I think in the Caribbean the culture is comprised of all the people who live there blended together into one main culture. As a result you will find everyone being culturally quite similar despite race. This produces some interesting results as some aspects of each group's ancestors is lost while some are contributed towards the overall mainstream Caribbean cultures. Chinese Trinidadians for example cannot use chopsticks, non Chinese Jamaicans can cook Chinese food quite well, non Indian Trinidadians can easily tell the difference between a Hindu or Muslim last name, Carnival which stems from European and West African influences is popular with most Caribbean people.

Unlike the US where ,for example, a white person can have a "cultural experience" by going over to let's say a Chinese friend's house ("What am I eating? Taro?? How do you spell that? Is it like a potato? ") the differences are much less strongly defined in the Caribbean. I'm not sure why. I think maybe the small size of the islands forced people to interact more closely and thus form a blended composite culture.

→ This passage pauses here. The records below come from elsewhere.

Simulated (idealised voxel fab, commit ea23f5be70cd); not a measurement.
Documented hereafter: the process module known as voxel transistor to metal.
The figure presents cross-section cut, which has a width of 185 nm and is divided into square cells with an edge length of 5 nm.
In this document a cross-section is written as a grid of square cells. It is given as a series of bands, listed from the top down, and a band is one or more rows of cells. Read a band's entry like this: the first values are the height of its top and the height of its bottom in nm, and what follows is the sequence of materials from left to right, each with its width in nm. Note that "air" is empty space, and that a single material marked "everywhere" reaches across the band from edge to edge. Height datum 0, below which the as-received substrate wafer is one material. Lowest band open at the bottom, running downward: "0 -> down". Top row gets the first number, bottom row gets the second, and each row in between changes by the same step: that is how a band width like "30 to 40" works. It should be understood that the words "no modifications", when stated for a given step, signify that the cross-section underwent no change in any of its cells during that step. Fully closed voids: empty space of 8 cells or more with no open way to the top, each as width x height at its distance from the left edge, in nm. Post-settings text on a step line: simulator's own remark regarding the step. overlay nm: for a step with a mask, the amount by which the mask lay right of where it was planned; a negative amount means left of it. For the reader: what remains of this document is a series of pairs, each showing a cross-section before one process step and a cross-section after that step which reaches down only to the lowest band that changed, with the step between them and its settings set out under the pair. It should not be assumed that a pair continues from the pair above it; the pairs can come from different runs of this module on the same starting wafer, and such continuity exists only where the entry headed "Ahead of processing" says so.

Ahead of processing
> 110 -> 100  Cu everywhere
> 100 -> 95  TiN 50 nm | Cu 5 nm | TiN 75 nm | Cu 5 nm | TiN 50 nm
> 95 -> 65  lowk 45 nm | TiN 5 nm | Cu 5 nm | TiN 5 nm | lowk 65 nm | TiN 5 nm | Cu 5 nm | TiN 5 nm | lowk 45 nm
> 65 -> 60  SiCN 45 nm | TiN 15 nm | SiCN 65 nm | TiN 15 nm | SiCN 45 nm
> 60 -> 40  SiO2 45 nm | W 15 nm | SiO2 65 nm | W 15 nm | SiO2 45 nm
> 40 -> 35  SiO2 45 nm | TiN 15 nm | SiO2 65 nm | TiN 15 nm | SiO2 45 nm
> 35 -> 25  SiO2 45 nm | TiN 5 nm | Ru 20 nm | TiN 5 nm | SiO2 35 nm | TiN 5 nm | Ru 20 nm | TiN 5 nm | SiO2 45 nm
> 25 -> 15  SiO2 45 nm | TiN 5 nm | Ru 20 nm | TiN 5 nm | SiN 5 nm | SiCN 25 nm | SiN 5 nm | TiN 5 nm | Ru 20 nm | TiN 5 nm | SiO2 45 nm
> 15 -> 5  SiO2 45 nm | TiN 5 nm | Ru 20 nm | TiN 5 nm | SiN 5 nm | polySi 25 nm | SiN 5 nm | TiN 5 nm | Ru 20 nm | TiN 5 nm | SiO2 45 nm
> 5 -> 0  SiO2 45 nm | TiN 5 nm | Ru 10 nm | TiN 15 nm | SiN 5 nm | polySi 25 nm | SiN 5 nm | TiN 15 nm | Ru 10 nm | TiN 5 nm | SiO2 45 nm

A really good example of all I said above is with the taro. It is extremely common and is cooked in the home by all Caribbean people. It was introduced to the region by Chinese immigrants (brought to replace African slave labour) in the early 1800s and was called by the ruling French at the time "de la Chine" (meaning from China). The name has since been corrupted over the years to dasheen but its popularity remains strong. And nobody thinks of it as Chinese food anymore (or probably even knows its origin), just Caribbean.